At the moment I'm adding Altiverbs on each section (wind, brass, strings, perc) so I can't try and use Altiverb's built-in placing approach. I just don't want it to change what I've already done (using Waves).

Is there any way I can avoid this or am I simply doing things wrong here?


----------



## bluejay (Dec 2, 2007)

Hi guys, after a couple of months of working with this problem, I'm still getting placement issues in Altiverb.

I tried following the examples given in the docs but I find that I often get the opposite effect... I set my virtual speakers to the far left but the right hand channel ends up louder.

My actual stereo setup is fine for everything else though.

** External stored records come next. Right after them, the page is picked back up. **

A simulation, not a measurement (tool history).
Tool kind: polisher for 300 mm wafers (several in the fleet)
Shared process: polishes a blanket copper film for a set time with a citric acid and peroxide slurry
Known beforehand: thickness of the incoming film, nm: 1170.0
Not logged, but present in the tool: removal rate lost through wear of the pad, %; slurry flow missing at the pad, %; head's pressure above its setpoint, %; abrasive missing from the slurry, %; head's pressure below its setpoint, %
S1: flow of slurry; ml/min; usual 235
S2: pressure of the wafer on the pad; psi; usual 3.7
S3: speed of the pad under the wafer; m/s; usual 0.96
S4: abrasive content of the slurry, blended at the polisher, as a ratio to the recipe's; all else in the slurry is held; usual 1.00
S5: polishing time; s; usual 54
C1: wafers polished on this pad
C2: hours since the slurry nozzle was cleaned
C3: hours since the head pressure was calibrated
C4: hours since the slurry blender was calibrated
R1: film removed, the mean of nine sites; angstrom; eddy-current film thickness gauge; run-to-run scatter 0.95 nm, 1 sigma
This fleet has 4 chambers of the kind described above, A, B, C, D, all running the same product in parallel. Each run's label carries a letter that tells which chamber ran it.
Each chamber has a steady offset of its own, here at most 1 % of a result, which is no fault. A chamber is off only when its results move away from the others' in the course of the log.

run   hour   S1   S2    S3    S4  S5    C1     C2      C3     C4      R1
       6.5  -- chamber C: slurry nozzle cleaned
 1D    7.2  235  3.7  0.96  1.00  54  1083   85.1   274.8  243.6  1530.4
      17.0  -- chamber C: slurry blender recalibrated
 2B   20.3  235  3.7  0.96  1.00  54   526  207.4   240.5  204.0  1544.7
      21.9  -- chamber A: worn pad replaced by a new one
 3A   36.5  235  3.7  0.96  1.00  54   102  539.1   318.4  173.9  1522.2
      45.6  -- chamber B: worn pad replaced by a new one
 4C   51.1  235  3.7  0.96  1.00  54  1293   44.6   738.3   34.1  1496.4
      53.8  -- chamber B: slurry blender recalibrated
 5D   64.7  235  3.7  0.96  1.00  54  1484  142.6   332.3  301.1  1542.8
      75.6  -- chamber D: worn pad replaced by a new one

Is anyone else getting this problem?


----------



## Daryl (Dec 2, 2007)

OK, here is the way I do it. I have each instrument coming out its own VST output. I pan according to the width and horizontal placement that I require. I use a send from each of these to a Reverb Group Channel, where I use an Altiverb instance set to 100% Wet. I then route each VST output to a group channel, according to section, where I have another instance of Altiverb set at 100%with stage placement activated for depth, and all of them use a short studio reverb. These groups are then routed to the Master group as is the Reverb instance.

Obviously I can adjust the amount of send from each instrument to the global reverb, according to the sound that I require. This send can also be automated if I need more for certain passages. I also occasionally put a compressor on the reverb group channel.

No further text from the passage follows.